CDS Thesis Seminar: Transport and Separatrices in Aperiodic Flows

Philip Du Toit

The method of using Finite Time Liapunov Exponents (FTLE) to extract Lagrangian Coherent Structures (LCS) in aperiodic flows as originally developed by Haller, is applied to geophysical flows, and flows in the phase space of second order dynamical systems.   In this approach, the LCS are identified as surfaces of greatest separation that parse the flow into regions with different dynamical behavior.  In this way, the LCS reveal the underlying skeleton of turbulence.  The time-dependence of the LCS provides insight into the mechanisms by which fluid is transported from one region to another.  Of especial interest in this study, is the utility with which the FTLE-LCS method can be used to reveal homoclinic and horseshoe dynamics in aperiodic flows.    

The FTLE-LCS method is applied to turbulent flow in hurricanes and reveals LCS that delineate sharp boundaries to a storm.  Moreover,  intersections of the LCS define lobes that mediate transport into and out of a storm through the action of homoclinic lobe dynamics.  Using FTLE-LCS, the same homoclinic structures are seen to be a dominant transport mechanism in the Global Ocean, and provide insights into the role of mesoscale eddies in enhancing lateral mixing.

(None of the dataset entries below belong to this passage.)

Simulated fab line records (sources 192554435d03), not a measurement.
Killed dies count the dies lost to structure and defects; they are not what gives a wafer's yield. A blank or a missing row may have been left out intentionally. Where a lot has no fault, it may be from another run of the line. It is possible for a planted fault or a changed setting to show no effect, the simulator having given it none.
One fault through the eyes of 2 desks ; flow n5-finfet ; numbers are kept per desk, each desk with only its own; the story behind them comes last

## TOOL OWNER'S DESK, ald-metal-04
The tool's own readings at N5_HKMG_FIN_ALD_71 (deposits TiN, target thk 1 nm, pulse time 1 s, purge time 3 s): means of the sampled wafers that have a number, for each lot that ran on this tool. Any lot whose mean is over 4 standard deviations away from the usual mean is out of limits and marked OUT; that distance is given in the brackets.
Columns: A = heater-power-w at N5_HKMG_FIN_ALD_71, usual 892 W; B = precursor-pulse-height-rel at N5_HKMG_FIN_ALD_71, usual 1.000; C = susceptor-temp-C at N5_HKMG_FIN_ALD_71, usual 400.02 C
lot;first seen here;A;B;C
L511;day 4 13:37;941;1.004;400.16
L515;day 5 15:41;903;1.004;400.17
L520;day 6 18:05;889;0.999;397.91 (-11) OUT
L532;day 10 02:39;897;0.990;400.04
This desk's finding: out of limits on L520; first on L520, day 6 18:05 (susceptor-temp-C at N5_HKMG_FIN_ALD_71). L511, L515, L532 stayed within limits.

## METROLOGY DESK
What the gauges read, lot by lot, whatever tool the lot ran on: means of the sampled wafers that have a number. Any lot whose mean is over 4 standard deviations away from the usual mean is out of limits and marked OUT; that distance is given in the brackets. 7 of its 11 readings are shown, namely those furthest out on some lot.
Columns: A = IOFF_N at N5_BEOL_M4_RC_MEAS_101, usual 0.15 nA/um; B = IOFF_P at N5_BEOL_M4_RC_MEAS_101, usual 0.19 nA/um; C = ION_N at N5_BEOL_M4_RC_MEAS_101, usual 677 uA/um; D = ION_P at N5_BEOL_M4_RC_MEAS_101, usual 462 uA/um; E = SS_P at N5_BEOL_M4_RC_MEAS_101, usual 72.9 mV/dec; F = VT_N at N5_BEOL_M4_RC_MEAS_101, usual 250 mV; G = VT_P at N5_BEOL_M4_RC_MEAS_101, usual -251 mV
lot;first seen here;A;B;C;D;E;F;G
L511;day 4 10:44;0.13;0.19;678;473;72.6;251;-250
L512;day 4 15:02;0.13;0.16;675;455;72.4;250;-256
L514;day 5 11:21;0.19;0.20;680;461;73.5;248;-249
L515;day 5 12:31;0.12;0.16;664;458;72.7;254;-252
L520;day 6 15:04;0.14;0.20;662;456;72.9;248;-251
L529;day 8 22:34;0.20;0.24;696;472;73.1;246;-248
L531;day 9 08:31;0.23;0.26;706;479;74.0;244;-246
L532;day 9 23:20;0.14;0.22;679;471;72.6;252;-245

Beyond geophysical flows, we also study transport in the phase space of a coupled oscillator model for biomolecules.  Before we can analyze transport in this model, we first introduce an appropriate model reduction that captures the relevant statistics of the full system.  In the reduced model, we see that transport is again mediated by the process of horseshoe dynamics in a perturbed homoclinic tangle.

We also consider some theoretical aspects of FTLE-LCS, including the relationship between LCS and stable/unstable manifolds, the invariance of LCS, and the possibility of an evolution equation describing the motion of the LCS.  A parallelized software for computing FTLE is also introduced.